The measure of a firm’s profit in a given year that excludes income tax expenses and interest in accounting and finance is widely known as EBIT or Earnings before Interest and Taxes.

For those not conversant with accounting lingo: generally, EBIT is the difference between operating revenues and operating expenses. In the same vein, EBIT is all profits before taking into consideration interest payments and income taxes. When an entity does not have non-operating income, then operating income is used for EBIT and operating profit. EBIT is also referred to as ‘Operating Earnings’, ’Operating Profit’, or ‘Operating Income’.

Earnings before Interest and Taxes has a simple formula when computing or calculating:

_          EBIT = Revenue – Operating Expenses (OPEX) + Non-Operating Income

While the Operating Income is got by subtracting Operating expenses from the Revenue realized. That is:

_          Operating income = Revenue – Operating Expenses (OPEX)

To compute EBIT, expenses e.g. cost of goods that are sold, and any administrative expenses are also factored in then subtracted from revenue. The profit is obtained by subtracting the interest and taxes from the outcome.

EBIT is also used across the board by many companies especially in cross-company comparisons as it excludes both taxes and interest expenses saving one the agony of analyzing different company structures and tax rates and thus enabling smooth translation and calculation breakdown of numerical figures that crop up from time to time.

A relevant example of how EBIT is used on a daily basis would be to compute how a professional investor who is contemplating a change to the capital structure of a firm, say, through a leveraged buyout evaluates a firm’s basic earnings potential and then determines the use of debt versus equity (shares) to make an informed choice.

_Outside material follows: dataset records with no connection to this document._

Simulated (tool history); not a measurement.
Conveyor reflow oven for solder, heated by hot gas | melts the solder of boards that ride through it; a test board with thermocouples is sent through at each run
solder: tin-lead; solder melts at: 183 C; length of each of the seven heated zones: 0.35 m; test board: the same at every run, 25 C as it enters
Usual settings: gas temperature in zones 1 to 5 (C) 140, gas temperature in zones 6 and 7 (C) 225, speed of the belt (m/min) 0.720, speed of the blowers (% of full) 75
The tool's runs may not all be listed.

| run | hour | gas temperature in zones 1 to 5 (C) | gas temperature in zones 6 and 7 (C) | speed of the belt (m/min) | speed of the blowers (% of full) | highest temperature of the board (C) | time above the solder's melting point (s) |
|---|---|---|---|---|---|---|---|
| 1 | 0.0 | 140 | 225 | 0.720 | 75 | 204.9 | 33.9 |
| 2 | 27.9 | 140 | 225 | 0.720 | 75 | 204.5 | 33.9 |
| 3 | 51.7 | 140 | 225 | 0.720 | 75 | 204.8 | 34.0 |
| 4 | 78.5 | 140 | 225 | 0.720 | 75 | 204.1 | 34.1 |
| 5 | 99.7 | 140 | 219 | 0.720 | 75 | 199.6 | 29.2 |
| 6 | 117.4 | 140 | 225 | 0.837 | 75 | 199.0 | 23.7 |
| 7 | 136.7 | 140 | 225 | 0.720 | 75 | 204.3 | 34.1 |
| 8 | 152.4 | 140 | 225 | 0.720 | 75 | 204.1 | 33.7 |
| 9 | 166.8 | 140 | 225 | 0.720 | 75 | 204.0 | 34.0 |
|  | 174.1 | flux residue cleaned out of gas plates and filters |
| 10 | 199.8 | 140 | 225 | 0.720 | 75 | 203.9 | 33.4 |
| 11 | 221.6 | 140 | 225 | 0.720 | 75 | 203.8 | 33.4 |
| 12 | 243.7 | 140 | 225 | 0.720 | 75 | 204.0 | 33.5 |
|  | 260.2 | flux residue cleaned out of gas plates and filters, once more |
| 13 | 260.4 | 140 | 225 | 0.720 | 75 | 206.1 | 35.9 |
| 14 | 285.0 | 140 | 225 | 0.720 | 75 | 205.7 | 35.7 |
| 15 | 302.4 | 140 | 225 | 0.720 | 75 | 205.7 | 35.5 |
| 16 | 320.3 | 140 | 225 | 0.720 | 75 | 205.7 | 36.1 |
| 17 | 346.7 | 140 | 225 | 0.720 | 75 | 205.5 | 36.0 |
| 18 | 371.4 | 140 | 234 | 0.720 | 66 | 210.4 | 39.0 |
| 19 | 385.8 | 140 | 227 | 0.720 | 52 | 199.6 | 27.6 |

It’s important to note that:

  • EBIT is a non-GAAP measure that represents earnings before income taxes
  • EBIT Margin is a measure of EBIT as a percentage of net sales and
  • EBIT is a precursor for EBITDA (Earnings before interest,  taxes, depreciation and Amortization.

A typical income statement breaks down perfectly how the EBIT was generated. This would include: Revenue (sales revenue); Operating Expenses (cost of goods sold etc.); Operating Income; Net Income.

Earnings before interest and taxes (EBIT) is a vital tool for anyone planning to balance their books professionally and should be known by heart by all Accounting Basics.